Membership information is available at www.nlihc.org, or by
fax, mail, or e-mail. Just e-mail us at info@nlihc.org or call
202-662-1530 to request membership materials to distribute
at meetings and conferences.  [We are members why don't
you join too? icanamerica@email.com ]

***** Point of View, by Sheila Crowley

I have had the great good fortune to spend this week in the
company of several hundred public and assisted housing
residents from across the country. We have come together
with HUD staff to move forward on the promise of empowerment
in the 1998 public housing reform act. Devolutionary in
intent, the 1998 act affords public housing agencies more
autonomy and flexibility in most operational decisions, but
balances the increase in power for PHAs with increased power
for residents. The law requires PHAs to engage residents in
policy decision-making. It is an experiment in participatory
democracy that has the potential of positive social change
in both the lives of individual residents and in the
communities in which they reside. It also can deepen
cynicism and alienation if not done right.

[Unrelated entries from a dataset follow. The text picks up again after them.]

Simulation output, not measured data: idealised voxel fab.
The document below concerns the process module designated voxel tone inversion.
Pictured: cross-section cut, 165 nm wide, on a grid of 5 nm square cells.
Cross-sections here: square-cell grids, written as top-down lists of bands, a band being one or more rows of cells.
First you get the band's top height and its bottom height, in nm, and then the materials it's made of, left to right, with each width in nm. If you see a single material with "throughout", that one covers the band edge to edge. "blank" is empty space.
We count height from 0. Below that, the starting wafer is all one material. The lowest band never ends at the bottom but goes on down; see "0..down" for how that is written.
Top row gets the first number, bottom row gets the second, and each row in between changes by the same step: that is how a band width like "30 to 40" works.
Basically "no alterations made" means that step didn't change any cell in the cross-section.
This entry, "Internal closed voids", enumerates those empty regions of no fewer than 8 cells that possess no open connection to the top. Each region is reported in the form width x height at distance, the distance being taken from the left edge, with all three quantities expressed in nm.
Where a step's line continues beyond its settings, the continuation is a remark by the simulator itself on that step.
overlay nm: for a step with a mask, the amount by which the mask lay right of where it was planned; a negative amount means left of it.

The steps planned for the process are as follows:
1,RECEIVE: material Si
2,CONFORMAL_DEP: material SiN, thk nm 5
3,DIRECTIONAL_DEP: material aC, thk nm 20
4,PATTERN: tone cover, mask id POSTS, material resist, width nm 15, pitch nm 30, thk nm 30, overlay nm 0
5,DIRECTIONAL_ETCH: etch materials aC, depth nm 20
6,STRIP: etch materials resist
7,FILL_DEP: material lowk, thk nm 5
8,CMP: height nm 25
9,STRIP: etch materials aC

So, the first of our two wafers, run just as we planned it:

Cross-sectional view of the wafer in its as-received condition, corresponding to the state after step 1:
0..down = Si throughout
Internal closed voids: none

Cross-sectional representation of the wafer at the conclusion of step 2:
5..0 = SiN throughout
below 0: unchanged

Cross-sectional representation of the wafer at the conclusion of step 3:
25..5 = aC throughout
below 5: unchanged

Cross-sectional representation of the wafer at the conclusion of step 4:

The occasion this week is the second series of training
sessions for resident leaders on what the new law provides.
HUD is to be commended for undertaking this training. The
major theme of comments I have heard this week is that the
training is valuable and validating. Although a frequent
refrain is that residents needed to have all this
information months ago when PHAs were doing their first five
year plans, an advantage of bringing people together now is
that they can compare their experiences in the
implementation of the new law from one PHA to another and
learn from one another. Some people report early and
substantive involvement in decision-making about the future
of their communities. Many others report a perfunctory
process in which they were expected to rubber stamp
documents they had no role in shaping. HUD field office
staff, who are reviewing PHA plans, find that a significant
number of PHAs report their residents are not interested in
participating. The residents who are here reject that there
is a lack of interested residents; rather there is a lack of
engagement skills in PHA staff or a lack of authenticity in
the invitation.

Another important theme I hear is the disconnect - distorted
communication - between PHAs and residents. The barriers to
genuine communication are substantial. Many are structural.
When people accept housing assistance, they must give up
freedoms and privacy that the rest of us take for granted.
Because PHAs must carry out policies that are oppressive, it
is no wonder that residents see them as the oppressors. But
other barriers are relational, that is, PHA staff who unable
or unwilling to form relationships with residents based on
trust and respect and equality.

The diversity of public housing residents notwithstanding,
resident leaders are predominately women of color. As a
group, they are bold and strong and resilient. They have had
a lifetime of confrontation with both sexism and racism, and
have to work very hard to not be battered down by this
"double whammy." The gender politics of public housing are
palpable, but unstated. However, both the structural and
relational barriers to true communication have to be
analyzed through the lens of gender. The twin feelings of
fear and anger that are expressed in many of the narratives
of the women here are rooted in their experiences as women.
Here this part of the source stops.